Re: [Relfs-devel] New RelFS prototype, with query ability - and binary release

SourceForge Headquarters 1320 Columbia Street Suite 310 San Diego, CA 92101 +1 (858) 422-6466

Alle Wednesday 14 December 2005 23:13, rel...@li... ha 
scritto:
> Hi Vincenzo et al,
>
> As far as I can see the only way round this is to use the physical part of
> the disk as the id of the file, and the very long name as the human
> readable format that a user chooses.
> So it means going to down to disk level to find out a unique identifier,
> like cylinders and heads and sectors, or even disk address!
> although there is the problem of transferring between disks, which would
> mean relfs depending on the human readable format maybe maybe not, as
> transfering it would take the first available numbers of an id that is not
> an address but an incremental number that relfs would recognise as such, it
> being not on the same disk as the operating system, but transferring to a
> disk would have to be different.
> Does this give any light to the obnoxious problem of:
>
> ->"get(ting) around what to do with identical filenames in one directory."
>
> Hal

Well, I am convinced that - once that a file has gotten an unique id some way, 
it can be exposed as an extended attribute, so smart user programs will be 
able to differentiate files as now is done in kde with the "trash:" protocol 
and in any e-mail client when showing different e-mail messages but with the 
same visible fields. 

1. obtaining ids

In the long run I think that the best way to obtain ids from files would be to 
use an incremental hashing algorithm, i.e. one that can rehash a file just by 
rehashing  a block (if such an algorithm can be robust, I don't know).  For 
example one could use an md5 for each block, and then md5 the resulting list. 
This way hashing can be "efficient" at least in principle.

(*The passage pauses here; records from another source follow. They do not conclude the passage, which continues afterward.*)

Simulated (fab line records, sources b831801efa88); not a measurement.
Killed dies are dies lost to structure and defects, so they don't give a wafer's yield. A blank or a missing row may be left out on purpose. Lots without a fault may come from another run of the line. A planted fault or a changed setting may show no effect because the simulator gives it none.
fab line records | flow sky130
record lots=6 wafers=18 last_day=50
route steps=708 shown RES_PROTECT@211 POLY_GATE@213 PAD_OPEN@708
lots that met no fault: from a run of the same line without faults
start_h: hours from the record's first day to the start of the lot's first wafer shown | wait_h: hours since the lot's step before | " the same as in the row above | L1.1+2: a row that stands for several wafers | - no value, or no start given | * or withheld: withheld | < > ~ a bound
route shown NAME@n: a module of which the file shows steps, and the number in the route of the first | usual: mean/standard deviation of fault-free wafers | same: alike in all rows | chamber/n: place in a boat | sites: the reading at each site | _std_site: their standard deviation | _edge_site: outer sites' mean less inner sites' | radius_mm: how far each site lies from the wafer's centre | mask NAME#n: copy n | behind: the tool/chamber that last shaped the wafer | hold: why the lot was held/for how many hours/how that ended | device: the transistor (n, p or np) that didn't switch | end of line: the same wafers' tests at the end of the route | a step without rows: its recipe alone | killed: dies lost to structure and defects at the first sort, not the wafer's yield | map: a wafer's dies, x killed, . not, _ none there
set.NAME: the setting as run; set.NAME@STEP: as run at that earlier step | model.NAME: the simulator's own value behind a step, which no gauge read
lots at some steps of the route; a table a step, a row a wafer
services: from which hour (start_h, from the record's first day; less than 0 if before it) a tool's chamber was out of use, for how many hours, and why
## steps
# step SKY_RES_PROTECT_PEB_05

Another mentioned possibility was to use UUIDs but I would prefer hashes 
because they can be used to distribute the filesystem over a network (even 
existing peer-to-peer networks) and they persist when moving files.

For now, ids will keep on being just integers obtained from a psql sequence

2. presenting files to "non-smart" applications

What should we show in "ls" when there are two files? I think we already 
decided to adopt a quick-and-dirty strategy (which I should have implemented 
three weeks ago, however it will come "soon" :)) and then wait for  requst 
for enhancements.

Do you like this all or would you prefer another solution?

Vincenzo